From: Chuck Reeves (creeves_at_windows.microsoft.com)
Date: Mon Jan 26 2004 - 10:51:22 PST
The paper "The Performance Implications of Thread Management
Alternatives for Shared-Memory Multiprocessors" was written by a number
of researchers from the University of Washington around 1989. It
provides an analysis of the design and performance of a number of
algorithms for thread management in shared-memory multiprocessors. One
recurrent theme in the paper is that small changes in the thread
management execution path can have dramatic affects on the performance
and scalability of multiprocessors. Section 3 of the document outlines a
number of high-level approaches to the management and synchronization of
access to data structures associated with thread management. The
distinctions between these alternative primarily focus around the
de-centralization of ready queues and free lists. This approach allows
execution on each processor to proceed more independently. I found the
description of how idle processor queues could be used to improve the
performance of thread creation interesting.
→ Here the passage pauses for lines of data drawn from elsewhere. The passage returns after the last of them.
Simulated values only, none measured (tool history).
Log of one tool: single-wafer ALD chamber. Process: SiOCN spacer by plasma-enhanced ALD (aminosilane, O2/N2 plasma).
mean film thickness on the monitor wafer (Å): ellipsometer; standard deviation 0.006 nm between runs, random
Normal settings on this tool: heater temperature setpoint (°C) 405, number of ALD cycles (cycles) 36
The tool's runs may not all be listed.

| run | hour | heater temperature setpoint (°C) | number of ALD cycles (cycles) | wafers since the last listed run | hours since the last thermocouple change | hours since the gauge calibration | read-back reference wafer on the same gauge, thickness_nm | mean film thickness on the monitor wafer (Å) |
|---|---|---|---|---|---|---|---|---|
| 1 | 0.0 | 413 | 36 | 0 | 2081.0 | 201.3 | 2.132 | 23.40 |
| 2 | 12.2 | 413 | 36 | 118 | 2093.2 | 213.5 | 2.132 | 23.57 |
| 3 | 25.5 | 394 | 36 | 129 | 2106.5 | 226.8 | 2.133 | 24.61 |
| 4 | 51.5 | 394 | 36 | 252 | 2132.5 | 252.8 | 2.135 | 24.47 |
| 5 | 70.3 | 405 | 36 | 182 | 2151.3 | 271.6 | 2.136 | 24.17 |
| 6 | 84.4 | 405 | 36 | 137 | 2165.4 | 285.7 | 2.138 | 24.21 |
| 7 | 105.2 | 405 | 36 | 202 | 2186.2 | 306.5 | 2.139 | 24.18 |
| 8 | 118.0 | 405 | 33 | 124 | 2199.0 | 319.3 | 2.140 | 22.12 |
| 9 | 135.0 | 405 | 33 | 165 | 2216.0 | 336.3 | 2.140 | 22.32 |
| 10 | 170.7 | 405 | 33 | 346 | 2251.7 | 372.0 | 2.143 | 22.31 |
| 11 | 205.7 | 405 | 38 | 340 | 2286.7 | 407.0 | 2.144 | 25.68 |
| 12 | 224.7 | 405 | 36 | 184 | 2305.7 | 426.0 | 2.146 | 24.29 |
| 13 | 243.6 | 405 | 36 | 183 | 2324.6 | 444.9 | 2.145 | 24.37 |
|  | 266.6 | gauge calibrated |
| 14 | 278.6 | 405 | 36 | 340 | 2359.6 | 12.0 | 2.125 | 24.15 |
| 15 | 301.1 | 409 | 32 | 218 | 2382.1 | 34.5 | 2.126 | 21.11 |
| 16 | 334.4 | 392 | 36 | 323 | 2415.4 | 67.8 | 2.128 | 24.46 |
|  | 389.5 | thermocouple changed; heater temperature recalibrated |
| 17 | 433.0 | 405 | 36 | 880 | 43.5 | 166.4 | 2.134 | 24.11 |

The performance measurement results in section 3F emphasize the benefits
of using local ready queues. While the million null thread test was
interesting, the linear scalability shown in Figure 3 (where the thread
actually did something) for local ready queues is the most compelling.
The performance of the per-processor ready queue design did have
identify one problem. When the number of threads is near the number of
processors, the latency in starting new threads seems to rise
exponentially. The authors analyze this problem in some detail, but I
don't think I understood their explanation very well.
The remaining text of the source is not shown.